Shake’n’mould

I’ve been almost paralysed in my bloglessness lately – too much going on in my head for any of it to make it out into pixels, but then  I read what Rachel had to say about how tough she’s finding college stuff ( she’s in her first year,  & not at the same TI as me…) at the moment, and I was spurred into responding to her as her struggles  are somehow the opposite of mine, but still I recognised that shaking & formation in what she was saying.

You can read her whole post at that link on her name,  but here’s what struck me

“But then there are the other rules, the implicit ones. These become part of your thinking. It is failure to comply to these rules that cuts deep and has consequence. This is where the struggle is encountered over how to be who you are and how to surrender to transformation, whilst at the same time being wary about to whom you are surrendering: God or the institution or more likely God through the institution, for rarely are the two in disagreement or so it would seem in the end, but it’s always worth asking!

So some of this ‘formation stuff’ seems to be about ‘letting go’, surrendering my will to the corporate will (God’s will?) and sometimes it is done through gritted teeth. “

and my response on her blog, which she was gracious enough to ” approve” 😀

I find  this interesting as my experience of formation is almost entirely opposite- that there is no conformity, we have to find our own place in God, and in our vocation, in some ways some of the “givens” and the definites are removed, the suitcase is unpacked and the contents scattered and it is for each of us & God to repack together what we need for the onward journey. Maybe it is to do with the way different colleges approach formation – maybe some try to mould formation more? I don’t know and there is probably no answer as everyone has only the one ( institutional) experience of priestly formation…!
I find it hard too – but in a different way to you, the untethering is freeing, but it can be a little scary too – I am not rebelling against implicit models of conformity as you are, I’m not feeling that they are being placed on me (others in my college may well do, I think it is probably personal as much as corporate) but I am finding my way in what is more of a messed up clothes pile than I had envisaged.

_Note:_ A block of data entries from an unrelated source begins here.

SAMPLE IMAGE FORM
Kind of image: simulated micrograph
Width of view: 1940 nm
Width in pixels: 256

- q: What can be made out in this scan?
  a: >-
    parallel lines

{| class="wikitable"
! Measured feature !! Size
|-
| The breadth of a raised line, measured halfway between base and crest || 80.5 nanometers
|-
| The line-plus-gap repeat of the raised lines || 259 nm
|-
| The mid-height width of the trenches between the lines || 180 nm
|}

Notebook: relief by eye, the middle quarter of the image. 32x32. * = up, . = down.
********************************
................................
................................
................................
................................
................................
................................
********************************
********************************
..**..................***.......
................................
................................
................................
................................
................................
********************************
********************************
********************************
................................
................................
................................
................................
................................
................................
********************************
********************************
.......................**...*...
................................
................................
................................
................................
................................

Isn’t this ) both) what formation is about though? individual responses and experiences? I think a d*mn good shake up is essential as part of the whole process,..
I’m getting that at college and I’m getting it in Life too at the moment, really really hard, but all I can do right now is go with it and see where God takes me in the shaking.
Hope things shake out for you too!

I think she’s right that a lot of formation is about letting go – I’m not so sure it’s about surrendering to a corporate will, I don’t think that’s formation,   I think that might be just “learning to get along in a big organisation”  My experience in s a pretty ecclectic training institution is that there *is* no one way of being or behaving, and in some strange way that is as unnerving as feeling you are being moulded to a common design.

Interesting stuff; I’m not knocking Rachel’s experience  at all, I think I would be feeling very similarly  in her shoes,  almost certainly I would have been x years ago! The natural rebel in me looks for stuff to kick at, I’m the one at the back of the coach on field trips…;-) I like to think it’s my innate creativity!!  I guess what I’m musing on here is the difference in experience, how I’m actually perhaps  experiencing a much more “loose” formation style, a way of guiding that is forcing me, with God to form from within rather than be formed in reaction to outside structures. It’s a formation without “form” perhaps, no preconceptions of the type of priest I should be, the type of ministry I should have.

Is that good or bad, I don’t know?! Maybe we need both, I think perhaps I do, I’m liking what’s happening to me, but there are days I feel a little lost, like when you are sorting  the cupboards out and you’re at the ” gets worse before it gets better” stage!

I know at least one of the staff from college reads this, so feel free to comment!!

2 Responses to “Shake’n’mould”

  1. Wow – I went and added to my blogpost just now and then I came and looked at yours. Strange how you talk about the kitchen cupboards, I see my tins in there with all the labels off – analogies are colliding.

    Thanks for the reflection.

    Just to say my post speaks volumes about me but does not present, of course, a comment on my training institution, just my thoughts as I sit within it…very subjective.

  2. Andrew Williams Says:

    Thanks for your honesty Angi (and Rachel). Very helpful comments in both cases.
    Formation for me too is certainly an unsettling, at times tormenting, experience. I feel like the map I’m trying to navigate with has suddenly got very confused… it’s like going on a walk and reaching the edge of one map sheet and trying to pick up your place on an adjacent sheet… or perhaps there’s a bit of terrain for which there is just no map. Or is it that the bit of the map I’m trying to read has been so well thumbed that the print has worn away and it’s become illegible? And where is God in all this? Is God the cartographer, a fellow navigator, the star above to help me navigate, the edge of the map, the centre, the paper it’s printed on? (Sorry, not sure if these analogies work… you can tell I’m still a geographer deep down!)